WASHINGTON, D.C.: The Federal Reserve’s decision to delay raising interest rates mainly because of uncertainties about China’s economy is bothering a number of economists and investors.
Usually, the central bank is primarily focused on the US economy for setting the path of monetary policy, and rarely cites foreign developments to justify a rate decision.
“The Fed decided that all economic and financial issues in the world are its concern and given the uncertain global economic and financial conditions, the start of rate normalization would have to wait,” said economist Joel Naroff.
The decision rattled Wall Street, driving both the S&P 500 and the Dow Jones Industrial Average down more than 1.6 percent Friday.
In its statement announcing the move Thursday, the Federal Open Market Committee (FOMC), the Fed’s policy arm, said that “recent global economic and financial developments may restrain economic activity somewhat” and were likely to push down already tepid US inflation.
Although the FOMC statement did not explicitly name China, Fed Chair Janet Yellen mentioned the Asia giant in her news conference.
“A lot of our focus has been on risks around China, but not just China, emerging markets more generally and how they may spill over to the United States,” she said.
Noting the financial markets turmoil after China unexpectedly devalued its currency in mid-August, Yellen said they in part “reflected concerns that there was downside risk to Chinese economic performance.”
Nevertheless, she stressed, the Fed “should not be responding to the ups and downs” in markets and “it is certainly not our policy to do so,” she said.
But “they did,” said Chris Low of FTN Financial. “Why? Because apparently when the markets are in turmoil, it is ‘incumbent on us’ to speculate about the cause of the turbulence and in this case they decided it was weakness in foreign economies.”
China is ‘excuse’
It seemed the Fed had enough data on the US economic front to merit a rate increase, said Ozlem Yaylaci, US economist at IHS Global Insight.
Yellen herself insisted that the “US economy that has been performing well.”

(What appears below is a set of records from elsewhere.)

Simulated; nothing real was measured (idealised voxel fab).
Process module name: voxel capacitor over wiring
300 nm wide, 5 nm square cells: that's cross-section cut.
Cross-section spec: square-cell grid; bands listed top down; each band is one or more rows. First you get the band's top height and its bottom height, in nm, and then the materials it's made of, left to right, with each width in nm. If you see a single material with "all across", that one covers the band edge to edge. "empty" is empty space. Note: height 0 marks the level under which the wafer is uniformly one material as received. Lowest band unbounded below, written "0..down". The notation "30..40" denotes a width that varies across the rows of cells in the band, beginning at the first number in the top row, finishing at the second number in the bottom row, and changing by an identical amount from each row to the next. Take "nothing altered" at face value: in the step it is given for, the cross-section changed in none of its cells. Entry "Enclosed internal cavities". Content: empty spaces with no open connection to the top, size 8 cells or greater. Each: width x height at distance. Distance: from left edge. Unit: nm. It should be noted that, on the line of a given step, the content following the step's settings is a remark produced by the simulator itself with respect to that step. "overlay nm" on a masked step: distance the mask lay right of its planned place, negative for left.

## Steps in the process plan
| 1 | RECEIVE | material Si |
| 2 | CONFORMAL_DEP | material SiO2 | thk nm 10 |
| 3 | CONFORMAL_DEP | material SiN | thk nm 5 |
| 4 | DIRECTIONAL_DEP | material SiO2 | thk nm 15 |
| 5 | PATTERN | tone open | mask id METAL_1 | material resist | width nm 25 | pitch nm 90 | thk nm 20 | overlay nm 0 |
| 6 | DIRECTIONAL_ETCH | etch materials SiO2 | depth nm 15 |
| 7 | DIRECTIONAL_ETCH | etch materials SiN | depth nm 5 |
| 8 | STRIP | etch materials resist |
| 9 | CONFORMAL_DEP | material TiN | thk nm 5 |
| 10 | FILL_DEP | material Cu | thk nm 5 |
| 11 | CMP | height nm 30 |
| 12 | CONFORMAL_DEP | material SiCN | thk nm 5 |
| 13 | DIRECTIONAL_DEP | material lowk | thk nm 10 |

For Derek Scissors, an economist at the American Enterprise Institute, Yellen’s highlight on China’s economic slowdown “is just giving an excuse to not raising rates.”
The real reason for holding rates unchanged “is still weakness in the labor market,” he said, noting that behind the encouraging fall in the unemployment rate to 5.1 percent, the labor force participation remains low and wages are stagnant.
The slowdown in China, the world’s second-largest economy, however, is real. IHS Global Insight forecast that growth will fall from a 7.3 percent pace in 2014 to 6.5 percent this year and 6.3 percent in 2016.
“I wasn’t surprised that the Fed leaned so heavily on international developments,” said Stephen Oliner, a former Fed economist.
“They had to decide whether to tighten yesterday or wait a while, and the recent news about slowing global growth introduced a significant element of uncertainty in the outlook for the US,” he told Agence France-Presse.
Naroff raised concerns about the murkiness of the Chinese picture. “We don’t even know what will constitute enough knowledge of what is happening in China, especially since the Chinese data are questionable, at best, and their policies are hardly transparent.”
The International Monetary Fund called Beijing to task on that issue Thursday, urging it to improve the quality of its economic data.
There could be at least another reason, more troubling, that may have led the Fed to hold rates, suggested Scissors.
FOMC policymakers possibly don’t trust the Chinese on currency policy, he said.
Perhaps they are saying to each other “we don’t want to touch rates in a situation where we think that the Chinese might actually devalue suddenly their currency in a large way,” he said.
Although Chinese President Xi Jinping is coming to Washington next week for a state visit with President Barack Obama, it is uncertain whether any Fed officials will be meeting with members of the Chinese delegation.
The Fed “wouldn’t advertise that. It would probably scare people more than reassure them,” Scissors said.